For years, no one cared too much about the fate of the painting at the Eugene M. Connor Post 193 of Winchendon, Massachusetts, thinking it was nothing more than a reproduction of Norman Rockwell’s Home for Thanksgiving, which first appeared on the cover of the November 24, 1945, issue of The Saturday Evening Post. Ken LaBrack, a past commander of Post 193, says it wasn’t until someone walked in and offered $500 for the work that the post’s officers began reconsidering their position: Maybe this was far more than just a beautiful fake.

On Friday, November 5, the Rockwell original that greeted visitors to Post 193 for years, sold for $4.3 million at Heritage Auctions. Here’s the story behind the discovered wonder.

Norman Rockwell Home For Thanksgiving

The mother and son in Rockwell's painting were, in fact, mother and son: Sarah Hagelberg and her boy Richard, owner of a dairy farm in Arlington, Vermont, and Rockwell’s milkman.

One day in the early 1970s, the painting was pulled from the wall and driven to the Norman Rockwell Museum in Stockbridge, which is a two-hour car ride from the post. Officials at the museum examined the work and delivered their verdict: The painting was an original. Post officials, staggered by the revelation, loaned the painting to the museum for safekeeping, and for nearly five decades this enduring image of a mother and her solider son happily peeling potatoes for Thanksgiving dinner remained in the care of the Rockwell Museum.

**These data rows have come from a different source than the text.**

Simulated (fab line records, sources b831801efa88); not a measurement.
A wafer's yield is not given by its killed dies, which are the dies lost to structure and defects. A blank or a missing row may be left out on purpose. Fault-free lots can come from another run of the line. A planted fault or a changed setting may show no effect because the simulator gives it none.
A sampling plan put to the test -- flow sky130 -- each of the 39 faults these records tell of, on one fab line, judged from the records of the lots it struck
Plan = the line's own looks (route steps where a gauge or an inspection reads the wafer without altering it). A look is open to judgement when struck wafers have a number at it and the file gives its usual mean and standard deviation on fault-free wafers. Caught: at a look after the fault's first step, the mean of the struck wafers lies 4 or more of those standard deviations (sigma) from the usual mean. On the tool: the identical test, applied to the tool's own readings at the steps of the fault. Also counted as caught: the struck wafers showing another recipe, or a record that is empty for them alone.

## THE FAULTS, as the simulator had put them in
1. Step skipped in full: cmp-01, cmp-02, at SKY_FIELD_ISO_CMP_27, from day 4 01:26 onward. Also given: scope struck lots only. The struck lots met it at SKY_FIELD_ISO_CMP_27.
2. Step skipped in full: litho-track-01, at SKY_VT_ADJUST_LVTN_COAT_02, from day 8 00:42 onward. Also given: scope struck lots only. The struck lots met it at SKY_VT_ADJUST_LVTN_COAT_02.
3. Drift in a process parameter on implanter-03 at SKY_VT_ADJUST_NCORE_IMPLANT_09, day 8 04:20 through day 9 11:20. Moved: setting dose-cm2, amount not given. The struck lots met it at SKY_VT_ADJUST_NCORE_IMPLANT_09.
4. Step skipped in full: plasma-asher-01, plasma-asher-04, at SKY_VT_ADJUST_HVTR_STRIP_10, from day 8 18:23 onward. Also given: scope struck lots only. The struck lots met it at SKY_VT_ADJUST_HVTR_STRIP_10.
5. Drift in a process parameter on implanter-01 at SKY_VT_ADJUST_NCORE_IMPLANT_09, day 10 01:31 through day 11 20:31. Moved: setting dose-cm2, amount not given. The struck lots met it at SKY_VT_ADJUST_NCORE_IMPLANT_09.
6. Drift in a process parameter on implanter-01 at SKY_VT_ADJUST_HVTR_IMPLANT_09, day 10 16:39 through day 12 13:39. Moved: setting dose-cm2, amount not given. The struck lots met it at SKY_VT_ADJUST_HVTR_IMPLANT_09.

The museum displayed the work and occasionally toured it across America and around the world, most recently as part of the Enduring Ideals: Rockwell, Roosevelt & the Four Freedoms exhibition.

Norman Rockwell Freedom from Want

"Freedom from Want" by Norman Rockwell, Saturday Evening Post, March 6, 1943.

The post was compelled to sell the painting for practical reasons: It needs the proceeds to fund long-delayed repairs on an aging, building, repairs LaBrack said were “being put off because we didn’t have the money.” The remaining proceeds will go into a trust, from which the interest and earnings will pay bills, operating costs and further repairs.

How the post wound up with the painting, also known as Thanksgiving: Mother and Son Peeling Potatoes, is a Rockwellian short story on its own. LaBrack says that several decades ago, the post began looking at building a new headquarters and seeking donations for its construction. A priest named Father Wilfred A. Tisdale caught wind of its efforts and offered by way of donation one of the paintings he kept in his private collection.

Norman Rockwell

Norman Rockwell in his studio, Stockbridge, Massachusetts, circa 1959.

Tisdale was well known around the area: In 1942 he constructed on the shores of Lake Monomonac a rock-and-concrete structure resembling the bow of a boat called the Santa Maria. The structure served as Tisdale’s vacation retreat, according to the Winchendon Springs Lake Association, where he displayed “his collection of rare works of art of genuine museum quality” gathered on trips around the world.

LaBrack, a Navy veteran, says Tisdale brought a Legion representative to his retreat, and offered any of his paintings to help fund the new building.

“There were 10 paintings leaning on the floor, not even hung up,” LaBrack says.

“The Legion member walked up and down and said, ‘How about that one for the post, because it has the Army guy with his mother peeling potatoes?’ And Father Tisdale said OK. He also said, ‘Hang on to this for as long as you can.’”

Tisdale surely knew what he had: one of Rockwell’s legendary homecoming pieces painted as war began transitioning to peacetime.

Norman Rockwell Saying Grace

Appearing on the cover of the 1951 Thanksgiving issue of The Saturday Evening Post, Rockwell's "Saying Grace" sold for $46 million at Sotheby's in 2013, a record amount for the artist's work. 

Rockwell illustrated 323 covers of The Saturday Evening Post. “Rockwell’s initial intention for the Thanksgiving cover of 1945 consisted of a large group of prayerful people giving thanks,” explains the Norman Rockwell Museum website. “With the end of war already in sight, art editor Ken Stuart advised Rockwell to work on a picture of a returned soldier. The gist of Rockwell’s picture is that the soldier is glad to do at home what he hated doing in the Army.”

The mother and son in the painting were, in fact, mother and son: Sarah Hagelberg and her boy Richard, owner of a dairy farm in Arlington, Vermont, and Rockwell’s milkman. Richard had spent the previous five years in the 9th Army Air Corps; according to the blog Only in the Republic of Amherst, he flew “65 treacherous daylight bombing missions over Europe, including D-Day.”